NSW forest plan shrouded in secrecy

June 7, 1995
Issue 

By Pip Hinman

SYDNEY — The silence on the forest accord — the centrepiece of the NSW Labor Party's election strategy — is deafening. In over two months, hardly a word has been said, and no action taken, on the uneasy compromise, stitched up just weeks before the March 25 election, which is supposed to protect timber workers' jobs, timber companies' profits and old-growth forests.

The conservationists Green Left Weekly spoke to have little idea about what is going on behind the scenes in Macquarie Street.

"The blinds are down", was how Peter Wright from the Australian Conservation Foundation described it. "Kim Yeadon [state land and water conservation minister] is being very quiet about the process. He's told us that he is working on a submission to cabinet, and that we should 'trust him'. That doesn't make us feel very confident."

The ACF's executive director, Tricia Caswell, in a letter to the prime minister in early May, expressed similar concerns with the federal government's lack of consultation over determining high conservation value areas. She queried whether it had the political will to protect the 264 coupes listed by the federal government, some of which are now being logged.

There is also widespread public mistrust of the timber industry — despite its big-budget propaganda campaign. Polling by the National Association of Forest Industries, reported in the June 1 Financial Review, reveals that few believe the industry's claims to be ecologically sustainable. The poll found that more than 80% of people support an independent auditing of forest management and approved of government intervention; more than a third said that conservation groups should be given responsibility to manage the nation's forests.

A few weeks ago the NSW government announced that logging would stop — temporarily — in all wilderness areas identified by the federal government as needing protection. However, Wright said that there was no certainty that timber companies would be prohibited from exploiting them in the future.

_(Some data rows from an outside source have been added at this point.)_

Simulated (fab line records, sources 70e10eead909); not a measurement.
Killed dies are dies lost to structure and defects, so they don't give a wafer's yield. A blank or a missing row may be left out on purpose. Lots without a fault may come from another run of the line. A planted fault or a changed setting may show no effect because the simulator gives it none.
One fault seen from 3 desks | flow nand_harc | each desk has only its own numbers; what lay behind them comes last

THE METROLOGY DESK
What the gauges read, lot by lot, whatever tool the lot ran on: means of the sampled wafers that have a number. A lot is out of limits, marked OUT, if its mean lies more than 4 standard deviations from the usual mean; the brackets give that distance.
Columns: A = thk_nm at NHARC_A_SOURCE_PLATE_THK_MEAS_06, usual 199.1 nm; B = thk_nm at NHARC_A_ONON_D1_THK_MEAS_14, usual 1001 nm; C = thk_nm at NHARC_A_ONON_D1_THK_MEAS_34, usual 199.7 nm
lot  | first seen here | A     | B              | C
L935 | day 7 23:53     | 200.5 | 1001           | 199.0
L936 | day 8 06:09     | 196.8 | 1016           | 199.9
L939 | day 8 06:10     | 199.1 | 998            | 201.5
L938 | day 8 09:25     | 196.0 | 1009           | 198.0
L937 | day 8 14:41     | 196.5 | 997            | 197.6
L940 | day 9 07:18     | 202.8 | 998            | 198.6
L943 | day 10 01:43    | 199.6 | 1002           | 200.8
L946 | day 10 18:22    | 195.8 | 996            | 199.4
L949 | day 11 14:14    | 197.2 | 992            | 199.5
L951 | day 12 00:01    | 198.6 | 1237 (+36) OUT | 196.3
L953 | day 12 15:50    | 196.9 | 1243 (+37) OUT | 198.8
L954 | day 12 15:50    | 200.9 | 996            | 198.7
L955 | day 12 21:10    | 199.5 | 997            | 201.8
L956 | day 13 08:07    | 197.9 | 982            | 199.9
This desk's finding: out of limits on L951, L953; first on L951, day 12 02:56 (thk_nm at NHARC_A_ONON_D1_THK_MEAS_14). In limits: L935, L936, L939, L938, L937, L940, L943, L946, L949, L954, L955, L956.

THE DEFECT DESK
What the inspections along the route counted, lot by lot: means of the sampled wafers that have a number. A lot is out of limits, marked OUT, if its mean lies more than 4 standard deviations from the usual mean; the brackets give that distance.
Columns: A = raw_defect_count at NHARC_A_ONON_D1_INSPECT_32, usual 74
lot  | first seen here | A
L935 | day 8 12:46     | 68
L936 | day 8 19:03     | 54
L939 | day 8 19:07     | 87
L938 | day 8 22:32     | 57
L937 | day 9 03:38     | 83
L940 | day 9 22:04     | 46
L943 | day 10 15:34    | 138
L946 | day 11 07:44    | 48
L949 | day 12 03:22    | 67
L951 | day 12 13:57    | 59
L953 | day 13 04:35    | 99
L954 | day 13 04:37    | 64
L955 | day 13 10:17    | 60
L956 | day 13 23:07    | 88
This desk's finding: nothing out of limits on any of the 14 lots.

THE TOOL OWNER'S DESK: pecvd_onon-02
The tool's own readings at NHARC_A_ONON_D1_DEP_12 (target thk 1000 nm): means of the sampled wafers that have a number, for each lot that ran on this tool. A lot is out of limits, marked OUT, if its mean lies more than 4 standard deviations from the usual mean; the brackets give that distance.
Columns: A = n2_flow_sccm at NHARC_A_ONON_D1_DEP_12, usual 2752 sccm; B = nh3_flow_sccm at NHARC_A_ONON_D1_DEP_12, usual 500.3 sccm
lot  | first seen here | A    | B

The ACF's forests policy, launched on May 31, calls for a moratorium on native forest harvesting, an end to the export of woodchips and a rapid transition strategy to achieve these goals.

A spokesperson for the North East Forest Alliance, David Julian, told Green Left that timber companies, assisted by district forestry officials, are determined to push ahead with their logging schedules. "They are being driven by Boral, which has an 80% monopoly on the industry." NEFA has said it will continue to blockade old-growth and high conservation value forests if this happens.

Environmental activists have been told by Yeadon that an announcement on the urgent rescheduling of coupes — promised during the state election campaign — would take another two weeks to prepare.

The rescheduling will identify moratorium areas which will then become part of regional forest agreement negotiations with the federal government.

The Commonwealth has requested that state governments "make significant progress" in determining these areas over the next three months in order to feed into discussions about a preliminary reserve system for which woodchip licences would not be issued.

ACF is worried, however, that the determining of woodchip export licences for 1996 — due to be decided in August — is proceeding before a national reserve system has been agreed to.

It is also concerned that the federal government's policy of phasing out export woodchipping by the year 2000 may be replaced by a policy which allows export woodchipping to continue if regional forest agreements are in place. In Tasmania, for example, the regional forest agreement will allow an increase in output of 790,000 tonnes.

Both the state and the federal processes are supposed to involve all stake holders. However, Wright told Green Left that the ACF believes that, in both, environment groups are being sidelined in favour of industry and union groups. In NSW, for example, while the ACF has tried unsuccessfully to meet with Yeadon, a senior official from the timber workers' union is now working as one of his advisers.

According to Julian, Yeadon is waiting until parliament stops sitting to announce the government's new forest policy. He said that government was worried about a timber industry blockade of the NSW Parliament House!

"Labor's forest policy will take the pressure off old-growth forests and put it on regrowth forests, which is not the solution", Julian said.

"Real solutions for a sustainable timber industry have to involve agro-forestry using mixed species rainforest timber, preserving biodiversity and rainfall catchment areas, preserving jobs, replanting as well as more plantationing."

The other major problem Julian identified is the Carr government's support of corporatisation of State Forests. "This is a sell-out because it will give resource security to a few multinationals."

Julian said that Labor has committed itself to complying with wood supply agreements made two years ago by the previous government with Boral and Daishowa. "This commits State Forests to supply timber to these companies for 20 years. It is another resource security-type piece of legislation. The ALP says it is legally committed to preserving this, yet it was signed without adequate knowledge of the available resource and is a total overestimation of the supply of available timber."